The year was 1989. A group of business and community leaders in Boston gathered to search for ways to help heal a racially divided community.
Boston’s reputation was still reeling from years of contentious events brought about by the court-ordered busing of school children. Street crime was on the rise, the murder rate was increasing, and a national economic slowdown loomed ahead.
Then up stepped Diddy Cullinane, a Dorchester-born woman who, with her husband, John Cullinane, were known for their philanthropic leadership across the city.
Diddy had been asked to chair that year’s fundraising efforts for the archdiocese of Boston’s Catholic Charities, and she decided to form a multi-racial committee with 44 members – 22 black and 22 white individuals. She called it “Black & White Boston Coming Together,” and hoped that “it would be a visible demonstration that a strong element of goodwill between the races did exist.” From those inspired calculations, a multi-racial organization was established, and it carried on its work for two decades, until it was dissolved in 2008.
This summer, in a book she authored that catalogues the program’s successes, she writes, “So productive and amicable were the subsequent meetings, the group decided to continue as an entity, with a structure and form yet to be determined. From this beginning, Black & White Boston was born!”

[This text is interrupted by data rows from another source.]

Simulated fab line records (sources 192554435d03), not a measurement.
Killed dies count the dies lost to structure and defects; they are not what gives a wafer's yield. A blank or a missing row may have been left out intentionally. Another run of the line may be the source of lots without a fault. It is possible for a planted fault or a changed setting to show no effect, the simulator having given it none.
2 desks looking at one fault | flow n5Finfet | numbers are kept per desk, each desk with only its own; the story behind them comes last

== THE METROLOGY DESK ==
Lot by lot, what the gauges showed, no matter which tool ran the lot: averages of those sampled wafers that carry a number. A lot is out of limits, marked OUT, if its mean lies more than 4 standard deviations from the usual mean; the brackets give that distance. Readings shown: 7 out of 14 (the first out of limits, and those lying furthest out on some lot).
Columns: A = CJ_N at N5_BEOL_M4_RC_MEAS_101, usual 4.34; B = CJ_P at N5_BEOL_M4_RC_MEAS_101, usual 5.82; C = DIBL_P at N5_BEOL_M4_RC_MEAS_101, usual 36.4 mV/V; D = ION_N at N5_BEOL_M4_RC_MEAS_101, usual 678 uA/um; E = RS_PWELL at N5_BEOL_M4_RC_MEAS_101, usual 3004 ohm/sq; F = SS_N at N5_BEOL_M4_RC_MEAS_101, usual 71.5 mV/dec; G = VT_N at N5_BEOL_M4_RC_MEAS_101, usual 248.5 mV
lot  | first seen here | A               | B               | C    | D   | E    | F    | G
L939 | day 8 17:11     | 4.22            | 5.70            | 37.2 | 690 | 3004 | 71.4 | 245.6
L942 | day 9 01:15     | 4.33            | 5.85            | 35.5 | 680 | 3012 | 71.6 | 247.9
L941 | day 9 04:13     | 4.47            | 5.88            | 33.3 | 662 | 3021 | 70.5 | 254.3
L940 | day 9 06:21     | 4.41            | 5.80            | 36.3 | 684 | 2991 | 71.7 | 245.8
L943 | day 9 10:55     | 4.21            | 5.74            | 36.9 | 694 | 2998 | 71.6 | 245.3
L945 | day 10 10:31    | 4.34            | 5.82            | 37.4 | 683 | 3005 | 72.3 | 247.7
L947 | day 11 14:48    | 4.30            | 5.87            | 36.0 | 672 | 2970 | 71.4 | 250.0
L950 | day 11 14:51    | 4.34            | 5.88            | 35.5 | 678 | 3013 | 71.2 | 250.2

In an introduction to the 284-page book, Diddy Cullinane writes, “During one of the City of Boston’s darkest times, a group sought to demonstrate that there existed a strong element of goodwill between the races. Through a variety of activities and drawing on political, corporate, cultural, social and religious support, they succeeded for a period of almost 20 years in proving it did exist. This book is a chronicle of their efforts.”
The Cullinanes reached out this summer to invite old friends and supporters to a reception to launch the book, and they gathered at the Harvard Club on a warm June evening to renew acquaintances, recall the many achievements, and memorialize those early supporters who have passed on.
“It chronicles the 20 years of an organization working to bring the races together around social interaction and jobs,” John Cullinane said. “It worked. For example, (Boston Globe sportswriter) Will McDonough hosted the “Black & White On Green” golf tournament one year. At his funeral service, Father Tom McDonnell, who played in the tournament every year, said Will singled out Black & White Boston as something he really liked.
“Not long after, Archie Williams, founder of Roxbury Technologies, unfortunately died as well. At his service, Bishop John Borders of Morningstar Baptist Church in Roxbury singled out Black & White Boston as something Archie really liked.
“South Boston and Roxbury linked in this way is the way it should be, and Black & White made it possible,” said John.
With participants ranging from high school students to company CEOs, the effort engaged groups from many varied sectors, with “a goal to create dialogue, promote education, encourage action, and develop employment opportunities in the community.”
Projects included golf tournaments, scholarships for caddies, a breakfast series, and business profile awards.
According to the group’s news release, “Black and White Boston Coming Together, Inc., worked with the mayor of Boston, as well as with other organizations that have similar goals. Interaction with educational institutions, business, cultural, and social services provide opportunities for networking, the sharing of experiences and goals, and possible collaborative affairs.”
The organization had a small four member staff, and was funded by private donations and fundraising events.